Godfrey Bahati, Ugand Ministry of Energy (source: Uganda News 24)
Alexander Richter 8 Nov 2020

With existing above surface manifestations of geothermal energy resources, Uganda has great potential and ambition to utilise this form of energy for power generation, but also direct use applications as a recent TV report highlighted.

One country in the East African Rift system that has not  got as much attention, yet has some interesting geothermal development options is Uganda.

The country has been looking at how to utilise its geothermal resources, with first exploration activities done in 1993. The studies by the Ministry responsible for Energy and Mineral Development have focused on four major geothermal areas namely Katwe, Buranga, Kibiro, and Panyimur.

In the Country Update released in conjunction with the World Geothermal Congress 2020, it is described that three areas namely Kibiro, Panyimur and Buranga have reached advanced stages of surface exploration, subsurface conceptual models have been developed and temperature gradient wells (TGW) sited at all the three prospects. Drilling of TGW started in April 2020, as we reported. Drilling though was halted pending an environmental study to be conducted.

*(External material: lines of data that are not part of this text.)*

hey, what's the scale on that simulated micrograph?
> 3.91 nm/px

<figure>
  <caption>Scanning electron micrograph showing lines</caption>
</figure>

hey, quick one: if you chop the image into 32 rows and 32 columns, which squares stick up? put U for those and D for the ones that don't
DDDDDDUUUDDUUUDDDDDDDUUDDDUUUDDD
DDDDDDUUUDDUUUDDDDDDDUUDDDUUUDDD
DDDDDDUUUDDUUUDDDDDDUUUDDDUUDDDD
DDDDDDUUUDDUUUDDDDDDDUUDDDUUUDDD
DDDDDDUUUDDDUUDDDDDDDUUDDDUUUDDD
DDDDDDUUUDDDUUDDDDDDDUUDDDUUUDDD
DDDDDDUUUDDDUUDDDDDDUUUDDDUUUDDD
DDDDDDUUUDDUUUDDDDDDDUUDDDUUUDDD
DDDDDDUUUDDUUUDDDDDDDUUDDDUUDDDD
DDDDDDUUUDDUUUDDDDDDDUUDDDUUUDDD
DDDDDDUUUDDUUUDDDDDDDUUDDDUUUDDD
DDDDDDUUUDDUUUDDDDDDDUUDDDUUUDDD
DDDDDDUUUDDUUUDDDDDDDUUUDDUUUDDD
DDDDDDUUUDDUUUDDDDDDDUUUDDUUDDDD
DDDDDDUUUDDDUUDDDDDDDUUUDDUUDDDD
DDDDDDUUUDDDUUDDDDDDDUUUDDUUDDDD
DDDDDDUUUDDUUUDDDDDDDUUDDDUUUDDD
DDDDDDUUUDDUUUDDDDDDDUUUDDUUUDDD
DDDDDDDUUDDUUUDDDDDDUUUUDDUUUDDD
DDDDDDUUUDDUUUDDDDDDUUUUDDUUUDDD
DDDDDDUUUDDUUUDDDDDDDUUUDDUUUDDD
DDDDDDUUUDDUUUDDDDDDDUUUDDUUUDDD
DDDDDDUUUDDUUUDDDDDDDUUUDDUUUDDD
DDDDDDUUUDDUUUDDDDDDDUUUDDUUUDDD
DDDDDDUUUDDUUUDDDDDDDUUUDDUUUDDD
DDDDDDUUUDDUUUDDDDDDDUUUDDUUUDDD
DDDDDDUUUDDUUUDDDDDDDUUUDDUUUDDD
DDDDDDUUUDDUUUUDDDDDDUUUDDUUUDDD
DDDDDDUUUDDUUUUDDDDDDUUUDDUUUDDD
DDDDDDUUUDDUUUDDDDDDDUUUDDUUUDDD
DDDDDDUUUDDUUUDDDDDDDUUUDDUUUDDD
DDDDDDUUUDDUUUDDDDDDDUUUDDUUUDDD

Uganda geothermal resources are estimated at about 1,500 MW from 24 areas in the Ugandan Rift System (Uganda Vision, 2040). Most of the geothermal areas of Uganda are located in the Western Rift Valley that runs along the border of Uganda with the Democratic Republic of Congo, and is part of the Western Branch of the East African Rift System (Figure 1). The main geothermal areas are Katwe-Kikorongo (Katwe), Buranga, Kibiro and Panyimur located in Kasese, Bundibugyo, Hoima and Pakwach districts respectively. Other geothermal areas are located in the Southwest, North and Northeast Uganda.

In a recent TV report, Godfrey Bahati, Commercial Geothermal Resources, Ministry of Energy of Uganda shares some insights on the plans and efforts done in Uganda on geothermal development describing that the country’s first geothermal project could be ready in 2025.